You may think you know Charlotte MacInnes. Maybe you saw her in the musical Gatsby: An American Myth, with music by Florence Welch, or the TV show North Shore, or glanced at her name online and seen various stories. So, maybe you have heard of the young Australian singer/songwriter. But I promise you, you don’t know Charlotte MacInnes yet.
For starters, MacInnes will be the first to tell you until you have heard her original music, you can’t really know her. “I do feel a very emotional kind of freedom because when you sing other people’s songs and read other people’s words it can be very empowering. But there is nothing more empowering than being able to say your own words and sing your own words,” she says to kick off our utterly enthralling hour-long chat. “It gives a whole new feeling to something I’ve been doing my whole life. I’ve been writing songs for a long time but then lots of people being able to hear them is a very different experience so I’m beyond thrilled.”
Sure, the absolutely charming and delightful MacInnes, who smiles and laughs often in our conversation, spent an extended period on stage every night singing the songs of Welch to audiences. But she purposely lists herself as a singer first in her Instagram bio and that side of herself hasn’t been shared with the world, at least outside of her hometown.
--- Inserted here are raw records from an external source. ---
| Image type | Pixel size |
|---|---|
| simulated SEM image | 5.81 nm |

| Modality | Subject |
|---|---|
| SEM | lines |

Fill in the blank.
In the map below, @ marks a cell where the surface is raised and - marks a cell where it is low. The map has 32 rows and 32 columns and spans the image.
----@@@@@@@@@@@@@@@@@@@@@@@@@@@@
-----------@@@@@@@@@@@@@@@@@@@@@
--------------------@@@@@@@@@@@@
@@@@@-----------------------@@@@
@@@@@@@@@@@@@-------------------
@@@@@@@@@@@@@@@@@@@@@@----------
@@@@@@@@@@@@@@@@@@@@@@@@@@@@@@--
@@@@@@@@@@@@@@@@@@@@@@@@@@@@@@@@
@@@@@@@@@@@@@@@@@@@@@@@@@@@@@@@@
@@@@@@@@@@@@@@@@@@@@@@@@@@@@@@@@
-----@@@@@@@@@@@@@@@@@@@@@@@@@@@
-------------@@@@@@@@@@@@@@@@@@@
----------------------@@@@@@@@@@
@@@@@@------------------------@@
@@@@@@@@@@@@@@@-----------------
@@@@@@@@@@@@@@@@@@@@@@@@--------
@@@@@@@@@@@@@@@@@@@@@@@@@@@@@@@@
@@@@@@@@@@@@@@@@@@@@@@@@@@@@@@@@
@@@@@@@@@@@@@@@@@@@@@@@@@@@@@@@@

“I perform my own songs live exclusively at a little bar in the tiny town that I’m from. I probably knew everyone at that pub, and I don’t think they even really knew. I wasn’t announcing. ‘I’m going to sing some originals.’ I was like, ‘Let’s just chuck them in the set and see what happens,’” she says.
As someone who says, “I had really big feelings when I was a teenager,” and managed to turn a barroom cover of KISS’ “I Was Made For Lovin’ You” into an emotional plea, MacInnes proudly wears her heart on her sleeves in both life and music.
“I think vulnerability is the ultimate strength. I really believe that. I think hardening your heart after heartbreak, and I don’t mean heartbreak romantically, I mean it in all forms. Things break your heart all the time. It’s part of life. But that kind of feeling is integral to the human experience. And if you can capture that emotion and put it to song then you’ve got [Joni Mitchell’s] ‘I could drink a case of you and I’d still be on my feet.’ How can you speak to the bittersweetness of life and love without being vulnerable? I don’t think you can,” she says, showing a wisdom well beyond her years.
The first step to getting to know the real MacInnes is through her debut single, “Struck,” where she definitely reveals herself, forcefully declaring, “No fear to meet my creator/If I fail, I’m not a failure.” Yes, she is vulnerable. But she also makes it clear she isn’t someone you mess with.
She is damn proud of that message, even if it surprised her as much as anyone. “I didn’t think I would write songs that were empowering. [But] I love songs that are empowering,” she says. “I was in a shop the other day and a Florence and the Machine song [“Spectrum”] came on saying, ‘Say my name,’ and I was like that’s what I want my song to do. The feeling I just received when that comes on and I’m like ‘Oh, all of a sudden in this shop I can do anything. Get the horse outside, I’m going to get on the horse and I’m going to ride. I’m going to change the world.’ That experience of that song coming on while I’m in the shopping center can change the course of a day and therefore, everything. That would be my dream for the destiny of my songs.”
So, imagine her joy when she heard from friends who heard the song before release it had done for them what “Spectrum” did for her. “My friend said to me, ‘Your music makes me want to be disorganized and not in a way of not having my things together. It makes me want to be chaotic in the best way.’ I think the music is like a feminine chaos. It’s not conservative,” she says. “I want women to feel like they can get on a horse and ride anywhere they want to go.”
Most importantly “Struck” gave her that feeling that she could go anywhere and do anything.
“I didn’t know that I had the strength I had until I listened to ‘Struck’ back and I went ‘Whoa, that feels like a promise to myself, and I better fucking keep that promise,’” she says.
The song was finished six months ago. Has she kept the promise? “One hundred percent.”